What they expected to find was encrypted data requiring serious effort to crack. The real story is far worse. The data was completely unencrypted and straightforward to read. Every GPS coordinate from the car’s entire life was there — the factory in China, roads across the UK, and the Polish scrapyard where it ended up. Every stop, every movement, logged permanently.
They traced a crash from a memory chip to a Facebook post
The research didn’t stop at raw coordinates. Marchand’s team noticed a cluster of GPS points at a single location and cross-referenced the timestamp with publicly available information. That search led them to a Facebook post warning drivers to avoid Sturry Road in Cambridge because of a crash. The post included 3 photos of the BYD Seal flipped on its side.

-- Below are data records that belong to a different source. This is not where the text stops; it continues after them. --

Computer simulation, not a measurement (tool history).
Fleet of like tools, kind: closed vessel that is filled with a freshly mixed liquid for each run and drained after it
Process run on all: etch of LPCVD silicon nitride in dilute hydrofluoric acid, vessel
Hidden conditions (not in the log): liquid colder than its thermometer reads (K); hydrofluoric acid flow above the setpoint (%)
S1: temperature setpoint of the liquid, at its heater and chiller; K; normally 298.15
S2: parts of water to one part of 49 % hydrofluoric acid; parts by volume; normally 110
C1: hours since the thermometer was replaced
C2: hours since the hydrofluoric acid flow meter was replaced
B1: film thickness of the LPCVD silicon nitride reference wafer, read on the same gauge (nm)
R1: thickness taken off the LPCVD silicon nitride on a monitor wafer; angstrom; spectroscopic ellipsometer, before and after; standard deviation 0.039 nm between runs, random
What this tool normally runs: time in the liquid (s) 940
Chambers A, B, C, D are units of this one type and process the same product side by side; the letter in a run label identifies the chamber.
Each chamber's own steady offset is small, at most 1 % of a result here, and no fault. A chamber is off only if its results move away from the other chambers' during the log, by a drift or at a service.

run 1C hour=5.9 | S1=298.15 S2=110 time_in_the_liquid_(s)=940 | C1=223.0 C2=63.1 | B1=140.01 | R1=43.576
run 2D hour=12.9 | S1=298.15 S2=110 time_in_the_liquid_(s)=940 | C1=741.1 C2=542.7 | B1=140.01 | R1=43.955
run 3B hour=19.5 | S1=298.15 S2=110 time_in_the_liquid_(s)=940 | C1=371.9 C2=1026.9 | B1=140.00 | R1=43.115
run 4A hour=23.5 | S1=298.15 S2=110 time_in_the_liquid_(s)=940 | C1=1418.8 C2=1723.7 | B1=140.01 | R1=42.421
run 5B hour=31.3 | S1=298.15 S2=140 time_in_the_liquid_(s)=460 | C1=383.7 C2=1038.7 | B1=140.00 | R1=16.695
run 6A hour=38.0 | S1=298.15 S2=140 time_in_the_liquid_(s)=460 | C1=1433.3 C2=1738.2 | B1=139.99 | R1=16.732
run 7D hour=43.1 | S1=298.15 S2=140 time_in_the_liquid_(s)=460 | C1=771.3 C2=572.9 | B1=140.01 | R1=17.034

From a dead chip in a scrapped car, they reconstructed the owner’s home address, workplace, daily routines, and the exact moment the vehicle was destroyed. Marchand’s team was careful not to publish everything, but they made it clear the data was rich enough to build a complete profile of the owner’s life. What started as a hardware check became a full-blown investigation.
Here’s the catch — your car probably does this too
I want to be clear about something. Marchand chose the BYD Seal partly because Chinese vehicles have raised security flags — Poland banned certain models from military bases, and the US implemented restrictions on Chinese connected vehicle tech. But nothing in this research suggests other manufacturers handle this data any better. The underlying hardware and architecture are similar across the industry.
Quarkslab’s team had to build a custom adapter for the BYD’s specific chips, but that’s a one-time problem. Many vehicles use the same microprocessors. Once someone maps the process for one brand, standardized tools and software methods follow quickly. The barrier to entry drops fast, and the data sitting on those chips doesn’t expire or self-destruct. It just waits.
What regulators aren’t saying about permanent vehicle surveillance
The EU has rules requiring over-the-air updates to patch security vulnerabilities in connected cars. That sounds proactive until you realize it does nothing about data already baked into hardware. The US situation is even thinner. Washington banned Chinese connected vehicle technology but has no meaningful domestic regulation covering how American automakers store or protect the same type of location data on their own vehicles.
The real concern isn’t just hackers or foreign governments. It’s the structural reality that every connected car sold in the last decade is likely carrying a permanent, unencrypted record of everywhere it has ever been. Sell your car, trade it in, wreck it — the data survives. And right now, there’s no law in the United States requiring any manufacturer to encrypt it, limit it, or delete it.
How connected car privacy compares across brands
| Brand | Known data incidents | TCU encryption (reported) | Data deletion policy | Privacy edge |
|---|---|---|---|---|
| BYD | Unencrypted GPS logs confirmed | None found | No deletion — permanent storage | Worst confirmed |
| Volkswagen | 800,000 cars exposed online | Cloud-side only | Unclear | Cloud vulnerability |
| Tesla | Multiple researcher breaches | Partial | Manual request only | Better but imperfect |
| Toyota | 2.15 million records exposed (2023) | Partial | Limited compliance | Improving slowly |
Why this matters
- Every connected car is a permanent surveillance device by default.
- No US law requires automakers to encrypt or delete stored location data.
- Secondhand car buyers inherit the previous owner’s complete GPS history.
The verdict
This research confirms what privacy advocates have warned about for years — connected cars are rolling data archives with almost no protection at the hardware level. If you drive a modern vehicle with GPS, your location history is likely stored permanently on a chip that anyone with moderate technical skill can read. The industry needs mandatory encryption standards and data expiration rules before this becomes a tool for stalkers, insurers, and bad actors at scale. Until regulators act, every connected car on the road is a privacy liability that never forgets.
I’d encourage you to check your vehicle’s privacy settings today, request data deletion from your manufacturer if the option exists, and push your representatives to support connected vehicle privacy legislation. This isn’t a future problem — it’s happening right now in every car on every road.